Celebrating 15 Years of Soulforce: Remembering the First Equality Ride in 2006

The 15 for 15 campaign continues, celebrating 15 years of Soulforce activism. So far we have raised more than $8000 toward our goal of $15,000 by the end of Pride Month! Please donate here: http://soulforce.com/donate.

The first Equality Ride in 2006 took 36 young adults to 19 colleges and universities that practiced open discrimination against LGBTQ students. There have been four subsequent Rides, with the last being in 2012. This year and next, Soulforce will experiment with doing stationary and sustained activism through “Equality Ride Houses” in two locations.

But the Equality Ride, as a continuing program that trains young activists and transforms lives, continues to inform the work of Soulforce with the understanding that Justice Is a Journey!

Read some prophetic words from Angel Collie, our first trans* Rider, from 2006. And enjoy this photo documentary from the Saint Petersburg Times, with pictures by our friend, photojournalist Willie Allen.

The Ride Must Never End

by Angel Collie

“From day one, the Equality Ride has pushed me and challenged me far outside of my comfort zone into the only area we ever grow. For that I am truly grateful. I spoke in my church before I left and I coined it a ‘Spiritual Social Justice Boot Camp,’ and I often find myself wishing I wasn’t so accurate, but in the next thought I wouldn’t change it for the world.

“I came on the Ride afraid to stand up and have a voice, even within my own congregation. Now I can give a speech with less than a few minutes notice. I came on this Ride not believing I could accomplish much, and so many times with God’s help, I have seen awesome events organized in just seconds. I came on this Ride expecting to be yelled at and hated and found more Christ-like love than I ever could have imagined. It all goes to show how, as humans, we all have preset expectations that are often inaccurate and lack faith.

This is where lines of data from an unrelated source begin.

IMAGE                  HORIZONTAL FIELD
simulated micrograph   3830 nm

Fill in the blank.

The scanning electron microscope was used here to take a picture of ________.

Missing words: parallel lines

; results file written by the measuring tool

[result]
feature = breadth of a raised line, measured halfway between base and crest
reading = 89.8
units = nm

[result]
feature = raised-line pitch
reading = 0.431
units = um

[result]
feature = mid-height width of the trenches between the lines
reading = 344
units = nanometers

“Thus, the single most valuable lesson I have taken from this Ride is to truly, “Let go, and let God.” It’s always something I said and tried to believe, but I saw it work time and time over. I came hoping to change the hearts and minds of others, but what really happened is a change in my own heart and mind. I found that just as Christians hold stereotypes about us, we likewise do the same. I realized, in Evangelical Christians, I saw the faces and heard the words of those who had caused me to stumble so early in my faith journey. I became cold and shut myself off because my expectation was spiritual violence, or being told it’s an oxymoron to be Gay and Christian. It is on this ride that I have learned that God called us to evangelize to all people, not just those who look, act, and think exactly as we do. …

“I have also been asked to reflect on the tangible things we have done on this Ride in knowing many seeds we plant will never be seen. I think back to the students, the administrators, the community members, and even the police forces we have come in contact with, knowing many have been changed. They are changed because of who we are and the values we hold. No longer can the stereotypes pinned on us precede us, because to know us is to love us.

“Over and over I am overtaken by the importance and significance of this Ride and the effect it has in the lives of individual students. So often, we go to schools and find a student body starving for these conversations. Students are so glad we are there because, for once, they get to hear they are ok— not sick and sinful.

“More and more, as the end nears, I understand that it must not end. There are too many places we have yet to reach and too many people who need to be told God loves them as they are. It is tiring work, but truthfully, it’s what is right. We are all called to do justice, and LGBT youth can no longer ignore our calling. … We have begun to love ourselves and unite as a sacred community, loved, blessed, and affirmed by God. No longer should people be made to feel guilt simply because of who they love. The ride may be close to wrapping up for 2006, but the message can never end.”